Oh, there are other stories in the game. The St. Louis Cardinals beat the Milwaukee Brewers, 12-3, to even the NLCS to 1-1 before the series travels to Missouri, and it took a team effort. Edwin Jackson kept them in the game, Jon Jay had three hits and scored three runs, and Rafael Furcal was the only player in the starting lineup who didn't have either a run or an RBI.
But Albert Pujols.
Shaun Marcum is a story, too. The Brewers acquired him with the playoffs in mind, imagining a Gallardo/Greinke/Marcum rotation would do swell in a short series. It worked during the regular season, but Marcum has been awful in his first two playoff starts, and he was awful in his last regular-season start as well. That's a big deal for a team looking for its first World Series win.

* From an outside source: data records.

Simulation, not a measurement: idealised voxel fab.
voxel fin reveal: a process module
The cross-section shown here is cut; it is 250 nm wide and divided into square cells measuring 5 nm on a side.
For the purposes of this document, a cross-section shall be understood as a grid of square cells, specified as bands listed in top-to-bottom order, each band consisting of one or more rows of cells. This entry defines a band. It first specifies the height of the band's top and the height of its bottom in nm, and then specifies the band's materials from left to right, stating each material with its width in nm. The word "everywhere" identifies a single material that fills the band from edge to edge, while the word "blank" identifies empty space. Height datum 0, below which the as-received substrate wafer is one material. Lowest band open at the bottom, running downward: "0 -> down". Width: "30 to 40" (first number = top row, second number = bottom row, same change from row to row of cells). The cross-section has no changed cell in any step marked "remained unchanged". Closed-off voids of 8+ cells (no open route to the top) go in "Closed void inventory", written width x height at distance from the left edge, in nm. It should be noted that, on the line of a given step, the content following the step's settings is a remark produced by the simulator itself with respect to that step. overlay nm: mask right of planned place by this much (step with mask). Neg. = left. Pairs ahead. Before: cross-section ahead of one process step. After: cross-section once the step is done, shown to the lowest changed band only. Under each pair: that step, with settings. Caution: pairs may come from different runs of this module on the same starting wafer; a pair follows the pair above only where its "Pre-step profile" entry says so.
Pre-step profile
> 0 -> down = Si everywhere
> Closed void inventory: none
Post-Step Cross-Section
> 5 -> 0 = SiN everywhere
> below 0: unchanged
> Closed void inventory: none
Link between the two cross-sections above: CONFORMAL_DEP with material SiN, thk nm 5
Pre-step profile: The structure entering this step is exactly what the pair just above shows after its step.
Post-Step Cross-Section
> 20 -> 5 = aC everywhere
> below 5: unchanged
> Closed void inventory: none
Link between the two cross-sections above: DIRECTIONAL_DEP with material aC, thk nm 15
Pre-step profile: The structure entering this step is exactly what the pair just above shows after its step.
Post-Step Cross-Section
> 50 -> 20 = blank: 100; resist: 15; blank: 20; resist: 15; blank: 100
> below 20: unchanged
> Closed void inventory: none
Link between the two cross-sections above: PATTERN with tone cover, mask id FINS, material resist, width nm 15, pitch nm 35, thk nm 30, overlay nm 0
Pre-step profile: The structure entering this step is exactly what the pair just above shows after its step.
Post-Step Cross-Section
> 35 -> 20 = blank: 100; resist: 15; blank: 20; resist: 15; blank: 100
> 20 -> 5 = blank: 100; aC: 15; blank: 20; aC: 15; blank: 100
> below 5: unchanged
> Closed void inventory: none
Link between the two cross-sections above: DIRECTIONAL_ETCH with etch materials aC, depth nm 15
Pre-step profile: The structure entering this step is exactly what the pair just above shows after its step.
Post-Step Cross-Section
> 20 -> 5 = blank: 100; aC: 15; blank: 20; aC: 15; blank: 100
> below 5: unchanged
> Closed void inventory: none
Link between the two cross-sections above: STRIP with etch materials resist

Yeah, not the story. Albert Pujols. If I had the clearance and the technological savvy, I would have stopped all this writing nonsense and just changed the front page:
Pujols was 4-for-5 on the night, with a home run, three doubles, three runs scored and five RBI. He struck in the first inning off Marcum, hitting a no-doubt, two-run homer to left field. In the third inning, he got to Marcum again, this time sending a 2-2 pitch over Nyjer Morgan's head for a two-run double. In the fifth, he doubled off Marcum's replacement, Marco Estrada, to drive in a run. He failed to drive in a run with his double in the seventh, but he did manage to score on a Matt Holliday single, the first of five straight Cardinal singles that brought the score to 11-2, and sent millions of people looking for their remotes.
When the Cardinals were leading 5-0 in the fourth, the Brewers clawed back a bit on a two-run homer from Rickie Weeks. The Cardinals got two runs right back in the top of the fifth, though, and when the Brewers loaded the bases with one out in the bottom half of the inning, Weeks grounded into a double play. Replays showed that Weeks was safe, and a run should have scored with the bases still loaded, but that didn't help the Brewers, who never mounted another serious threat.
Jackson pitched 4⅓ innings, allowing seven hits, striking out three, and walking one. A procession of relievers followed, with the only blemish being a kilometer-long home run that Prince Fielder hit to right field off Mitchell Boggs. In theory, it could have been the last swing Fielder ever took as a Brewer in Milwaukee, but the night was bad enough for everyone in Wisconsin. Don't make those poor fans feel worse. I mean, if you have Bud Selig's cell-phone number, you could text it to him to be a jerk, but even that seems a little much.
With the win, the home-field advantage swings to the Cardinals, who will play at least three home games to a possible two more for Milwaukee. Albert Pujols had been relatively quiet in his recent playoff games before the NLCS. It's as if something woke him up.